Crystal Caipirinha and Cleared for Departure

crystal_caipirinha

If you read this blog and stop by Metrovino for a cocktail, you might notice some recurring themes. The drink menu starts with a beer cocktail and ends with one featuring Bols Genever. In between there’s Farigoule, three different brands of gin, Smith and Cross rum, plantains, Chartreuse and chocolate, and clarified citrus juice. If that sounds like the kind of menu I would put together, that’s because it is. I’ve happily ended up playing a larger role in the bar program there than initially expected. I’m joined behind the stick by another Carlyle alum, Jason Karp, and a new arrival from Los Angeles, Elizabeth Foley, most recently at Wolfgang Puck’s Cut and Sidebar at the Beverly Wilshire Hotel.

Part of the fun of being behind a bar regularly again is getting to put into practice some of the things I’ve been working on only for fun or for special events during the past year. Among these is agar agar clarification. The method for this was developed by Dave Arnold at the French Culinary Institute and it’s not too hard to work into one’s prep, yet as far as I know no one in Portland is doing much with it yet. We have two cocktails on our new menu using clarified juice as an ingredient.

The first of these is the Crystal Caipirinha. The Caipirinha is one of the world’s great cocktails, a rustic affair with cachaça, limes, and sugar. Traditionally one would muddle this drink. With clarified lime juice you don’t have to. You can stir it instead, and serve it up for a more refined presentation. From the appearance it could be a boring vodka Martini, which makes it all the more surprising when one gets the strong flavor and aromatics of cachaça and lime.

This way of making the Caipirinha is very spirit-forward, so it’s important to use a good cachaça. My favorite Novo Fogo is wonderful here. We served it in this cocktail at Teardrop Lounge recently and again at the Science of Cocktails event in San Francisco. Sugar cane really comes to the forefront in this take on the drink:

2 oz Novo Fogo silver cachaça
1 oz clarified lime juice
3/4 oz simple syrup

Stir, serve up in a cocktail glass, garnish with a lime twist. It’s important to cut the lime twist over the drink; this isn’t just a visual garnish, it’s there to incorporate the citrus oils that would get released during muddling in a traditional Caipirinha.

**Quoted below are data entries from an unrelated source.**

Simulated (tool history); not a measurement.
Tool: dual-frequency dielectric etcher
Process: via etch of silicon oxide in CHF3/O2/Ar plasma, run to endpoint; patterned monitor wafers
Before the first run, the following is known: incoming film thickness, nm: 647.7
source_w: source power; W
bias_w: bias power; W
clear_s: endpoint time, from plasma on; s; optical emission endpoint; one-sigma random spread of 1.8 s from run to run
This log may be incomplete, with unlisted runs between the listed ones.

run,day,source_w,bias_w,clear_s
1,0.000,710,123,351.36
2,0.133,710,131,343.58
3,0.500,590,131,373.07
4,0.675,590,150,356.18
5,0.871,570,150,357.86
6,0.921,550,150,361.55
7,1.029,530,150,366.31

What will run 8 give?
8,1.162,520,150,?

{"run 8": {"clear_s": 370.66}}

The other drink we’ve put on our menu with clarified citrus is a take on the classic Aviation, the Cleared for Departure (possibly my favorite thing about clarified juice is all the clarification puns it opens up). According to one story, the Aviation is named for the sky-like color given to the drink by crème de violette, a liqueur flavored with violet petals. It’s a fantastic cocktail, but shaking it with ordinary juice clouds its appearance and takes away some of the violette’s striking hue. By substituting clarified citrus and stirring instead, you get a drink that’s crystal clear and has beautiful color.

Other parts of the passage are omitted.